“The Little Rascals — Our Gang” series of short comedic films about the adventures of poor neighborhood children have delighted audiences throughout the ages from its inception in 1927. The series actually did not hit the small screen until the mid-’50s when the Hal Roach-produced shorts, with sound added to them, were syndicated for television. As the decades progressed and viewers reached new levels of sophistication, the black-and-white films, which had an integrated cast of characters, portrayed its Black cast members in roles that were oftentimes looked upon as stereotypical or denigrating to the race. In response, did comedian and scholar Bill Cosby take it upon himself to eradicate what he thought to be a negative portrayal of Blacks on TV by purchasing all of the show’s rights so that the program would never air again?
From left to right: Buckwheat, Alfalfa, Darla, Porky, Froggy
Cosby has always tried to involve himself in television projects that would enable people to feel good about themselves, particularly Black viewers. He has been a strong proponent of the reinstatement of Black dignity in a medium that oftentimes failed to shed light on it.
Cosby’s highly successful ’80s sitcom “The Cosby Show” is a great example of how he promoted a positive image of both Black family and Black life. Each of the show’s well-thought-out characters were favorable representations, possessing a strong level of integrity and intelligence that reigned throughout the program’s eight-year run.

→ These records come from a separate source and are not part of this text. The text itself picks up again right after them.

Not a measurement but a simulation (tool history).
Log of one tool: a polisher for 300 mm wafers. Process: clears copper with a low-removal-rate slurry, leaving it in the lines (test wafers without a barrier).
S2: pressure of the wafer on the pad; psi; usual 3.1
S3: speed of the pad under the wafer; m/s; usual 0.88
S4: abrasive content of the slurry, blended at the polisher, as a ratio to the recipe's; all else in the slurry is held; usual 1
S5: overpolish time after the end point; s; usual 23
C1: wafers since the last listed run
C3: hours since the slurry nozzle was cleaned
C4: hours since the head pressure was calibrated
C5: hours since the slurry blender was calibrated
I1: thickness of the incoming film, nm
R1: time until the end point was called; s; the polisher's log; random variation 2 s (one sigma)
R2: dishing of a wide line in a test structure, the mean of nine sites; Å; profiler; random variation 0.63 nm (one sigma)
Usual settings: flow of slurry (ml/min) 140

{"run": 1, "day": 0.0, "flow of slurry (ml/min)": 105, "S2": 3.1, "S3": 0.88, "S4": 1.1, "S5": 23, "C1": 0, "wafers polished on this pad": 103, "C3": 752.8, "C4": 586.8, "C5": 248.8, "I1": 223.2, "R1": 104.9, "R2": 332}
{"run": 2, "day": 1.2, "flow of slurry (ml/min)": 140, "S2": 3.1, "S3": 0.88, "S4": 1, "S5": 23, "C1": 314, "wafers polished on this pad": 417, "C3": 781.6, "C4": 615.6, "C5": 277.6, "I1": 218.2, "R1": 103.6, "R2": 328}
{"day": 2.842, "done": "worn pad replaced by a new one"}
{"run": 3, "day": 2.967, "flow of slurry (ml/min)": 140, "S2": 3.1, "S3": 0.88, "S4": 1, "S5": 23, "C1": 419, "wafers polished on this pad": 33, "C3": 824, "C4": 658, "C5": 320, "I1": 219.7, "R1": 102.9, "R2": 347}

But in 1989, a rumor began floating around that Cosby, who had once protested CBS airing the extremely stereotypical TV sitcom of the ’50s “Amos ‘n’ Andy,” was interested in pulling the plug on the “Our Gang” series.
While it has remained unclear as to who started the rumor, the fact is that Cosby actually had no involvement with pulling the “Our Gang” show off of TV.
In fact, King World Productions are the owners of the show and have held the rights to the series for nearly 35 years now. And while “The Little Rascals” program, which has been syndicated on TV ad infinitum, was licensed to Cabin Fever Entertainment in 1997, Cosby had no involvement in any of the show’s ventures.
Still, there are many who agree that the “Little Rascals” should remain locked up in a vault with the key thrown away — never to be seen again.